Reputation: 42
I found a way to get the number I need, but I was hoping to get some input on how to accomplish it in a less cumbersome way. I need a running total of transactions to date in order to make it into a plotly plot. The data I have only includes a few columns: id, date, and amount. Here's the code I have so far:
fy20 = pd.read_excel('./data/transactions.xlsx', parse_dates=['date'])
def daily_money(df):
df = df.groupby('date').amount.sum()
df = df.groupby(df.index.day).cumsum()
df = df.cumsum().to_frame().reset_index()
return df
fy20 = daily_money(fy20)
This appears to accomplish the goal, but it seems like there must be a simpler way. Please let me know if you have any suggestions on how to simplify this.
Upvotes: 0
Views: 974
Reputation: 4263
It looks to me like this should work:
df.groupby('date')['amount'].sum().cumsum()

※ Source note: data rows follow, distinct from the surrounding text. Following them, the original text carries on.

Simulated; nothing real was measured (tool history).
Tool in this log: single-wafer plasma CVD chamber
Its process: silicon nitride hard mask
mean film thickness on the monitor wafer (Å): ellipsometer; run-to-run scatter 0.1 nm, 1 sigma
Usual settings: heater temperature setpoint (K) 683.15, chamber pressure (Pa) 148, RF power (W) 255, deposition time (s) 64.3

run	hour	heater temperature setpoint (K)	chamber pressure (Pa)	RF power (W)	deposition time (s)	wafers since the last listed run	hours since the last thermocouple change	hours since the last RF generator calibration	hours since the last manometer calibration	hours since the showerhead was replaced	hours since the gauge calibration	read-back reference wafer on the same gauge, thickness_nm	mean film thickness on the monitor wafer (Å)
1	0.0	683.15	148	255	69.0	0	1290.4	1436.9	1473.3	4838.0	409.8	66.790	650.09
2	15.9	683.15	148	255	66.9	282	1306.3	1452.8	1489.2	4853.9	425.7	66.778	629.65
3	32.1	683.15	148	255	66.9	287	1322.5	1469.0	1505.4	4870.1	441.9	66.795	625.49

This works because DataFrame.groupby automatically sorts by the group keys, so the cumulative sum is already looking at the data it needs.
If you want it as a DataFrame with a new index instead of a Series, you can just use Series.reset_index
, which converts the series to a DataFrame first, but unless you need the date as a normal column (rather than the index) later, you don't need to do that.
Upvotes: 1